3. The damage offered by the plaintiff is attributable directly to the wrongful attachment effected on the 22nd January 1911 There can be no question that for that attachment the defendant is responsible. Order XXI, Rule 12 of the Civil Procedure Code, 1908, provides that 'where an application is made for the attachment of any moveable property belonging to a judgment, debtor but not in his possession, the decree-holder shall annex to the application an inventory of the property to be attached, containing a reasonably accurate description of the same.' It is on the basis of this inventory that the attachment is effected in the manner preferred in Rule 43 which provides that: 'Where the property to be attached is moveable property, other than agricultural produce, in the possession of the judgment-debtor, the attachment shall be made by actual seizure, and the attaching officer snail keep the property in his own custody or in the custody of one of his subordinate?, and shall be responsible for the due custody thereof.' It is plain, as pointed out by Norman, J., in Soobjan Beibee v. Sheikh Shureeutoollah 12 W R. 329 : 3 B.L.R.A.C.J. 413, that for the attachment the decree-holder is responsible, because it is he who specifies the goods which are seised in execution as the property of his judgment-debtor. Consequently, the attachment in this case, on the facts found, was wrongful, and in the words of Lord Watson in Kissori Mohun Roy v. Harsukh Das 17 I.A. 17 at p. 27 : 7 C. 436 at p. 443 : 13 Ind. Jur. 452 : 5 Sar. P.C.J. 472 : 8 Ind. Dec. (N.S.) 830, 'the illegal attachment was thus the direct act of the appellants for which they became immediately responsible in law.'
4. But it has been argued that the position of the defendant was improved by reason of the subsequent judicial determination that the properties had been wrongfully attached, as they were not the properties of his judgment-debtors. His contention is that the subsequent order that the property should not be released and returned to the plaintiff was a judicial order which affords a protection against the claim for damages. In support of this position, reliance has been placed on the decision in Peruvian Guano Co. v. Dreyfus (1892) A.C. 166 : 61 L.J.Ch. 749 : 66 L.T. 536 : 7 Asp. M.C. 225(1). That case is clearly distinguishable, In that case, there was a judicial appointment of a Receiver who was authorized to take charge of the disputed property. In the present case, the root of the mischief was the wrongful attachment effected at the instance of the defendant, who pointed out the oil mill as the property of his judgment-debtors. The case is obviously one of trespass and falls, within the principle laid down in Clissold v. Cratchley (1910) 2 K.B. 244 : 79 L.J.K.B. 635 : 102 L.T. 520 : 54 S.J. 142 : 26 T.L.R. 409 which was followed in Bhut Nath Pal Mistry v. Chandra Benode Pal Chowdhury 16 Ind. Cas. 413 : 16 C.L.J. 34 and the suit is consequently maintainable. The decisions in Joykalee Dassee v. Representative of Chandmalla 9 W.R. 133, Wilson v. Kanhya Sahoo 11 W.R. 143, Raj Chunder Roy v. Shama Soondari Debi 4 C. 583 : 2 Ind. Dec. (N.S.) 370, Madras Steam Navigation Co. Limited v. Shalimar Works Limited 28 Ind. Cas. 463 : 42 C. 85 at p. 108, Mohini Mohan Misser v. Surendra Narain Singh 26 Ind. Cas. 296 : 42 C. 550 : 21 C.L.J. 68 : 18 C.W.N. 1189 and Nanjappa Chettiar v. Ganapathi Goundan 12 Ind. Cas. 507 : 35 M. 598 : 10 M.L.T. 365 : (1911) 2 M.W.N. 414 : 21 M.L.J. 1052 are clearly distinguishable, as, on their special fasts, they were not regarded as cases of trespass at all.

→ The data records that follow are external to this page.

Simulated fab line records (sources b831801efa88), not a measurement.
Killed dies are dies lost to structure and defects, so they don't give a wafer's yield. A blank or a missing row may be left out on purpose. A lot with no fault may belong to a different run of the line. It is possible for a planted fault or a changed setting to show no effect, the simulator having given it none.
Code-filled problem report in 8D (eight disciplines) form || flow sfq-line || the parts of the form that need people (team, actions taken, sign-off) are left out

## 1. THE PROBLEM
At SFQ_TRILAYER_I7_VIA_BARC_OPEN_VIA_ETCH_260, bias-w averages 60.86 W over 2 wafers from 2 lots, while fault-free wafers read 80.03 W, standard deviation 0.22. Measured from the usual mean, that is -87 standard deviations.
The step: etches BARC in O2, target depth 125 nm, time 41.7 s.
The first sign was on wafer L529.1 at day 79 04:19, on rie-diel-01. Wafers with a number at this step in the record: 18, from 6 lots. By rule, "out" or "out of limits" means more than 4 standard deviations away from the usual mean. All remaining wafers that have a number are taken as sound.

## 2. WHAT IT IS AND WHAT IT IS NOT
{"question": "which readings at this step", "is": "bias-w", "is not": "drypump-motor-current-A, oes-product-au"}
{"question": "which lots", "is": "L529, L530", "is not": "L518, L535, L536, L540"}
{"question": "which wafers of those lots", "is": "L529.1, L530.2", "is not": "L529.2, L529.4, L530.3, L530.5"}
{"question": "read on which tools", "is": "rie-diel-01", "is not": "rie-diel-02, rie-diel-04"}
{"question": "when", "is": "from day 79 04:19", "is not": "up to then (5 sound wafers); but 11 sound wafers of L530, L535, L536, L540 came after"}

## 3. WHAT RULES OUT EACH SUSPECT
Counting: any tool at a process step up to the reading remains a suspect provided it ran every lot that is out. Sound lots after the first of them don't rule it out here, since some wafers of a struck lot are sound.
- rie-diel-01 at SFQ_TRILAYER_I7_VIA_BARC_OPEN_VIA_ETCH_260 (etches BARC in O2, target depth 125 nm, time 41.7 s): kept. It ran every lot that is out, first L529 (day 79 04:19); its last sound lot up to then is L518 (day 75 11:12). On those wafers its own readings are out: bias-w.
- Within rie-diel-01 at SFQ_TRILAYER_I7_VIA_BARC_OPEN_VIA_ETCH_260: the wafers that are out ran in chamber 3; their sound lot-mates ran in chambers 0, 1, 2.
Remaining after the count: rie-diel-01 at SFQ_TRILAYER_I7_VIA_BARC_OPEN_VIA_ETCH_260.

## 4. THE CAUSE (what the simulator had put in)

5. It has finally been argued that the claim is barred by limitation, if not in its entirety at least in part. No question of limitation, however, was raised in either of the Courts below, and we are of opinion that the appellant is not entitled to invite the Court at this stage to entertain the point. The principle applicable in circumstances of this character, under the Code of 1882, was laid down by this Court in Balaram Gantia v. Mangta Dais 34 C. 941 : 6 C.L.J. 237 : 11 C.W.N. 959. It was there pointed out that Section 4 of the Indian Limitation Act, 1877, which has been replaced by Section 3 of the Limitation Act of 1908, does not entitle the defendant to raise a point of limitation at the appellate stage, unless the Court can give effects to the contention without the determination of questions of fact, in other words, that the Court of Appeal is bound to entertain a new ground of limitation, only when the point appears, on the face of the record, to be supported by the evidence produced in the Court of first instance. The matter has now been placed beyond all doubt by Order 'VIII, Rule 2, Civil Procedure Code, which shows that the question of limitation must be raised by the defendant by his pleading. It is impossible for us to say that if the question of limitation had been raised in the Court of first instance, as it should have been, there could not have been a complete answer by the defendant. In our opinion, there is no doubt that the decree is correct and must be affirmed.
6. The appeal is dismissed with costs of two hearings before the Division Bench.
Ernest Fletcher, J.
7. I agree.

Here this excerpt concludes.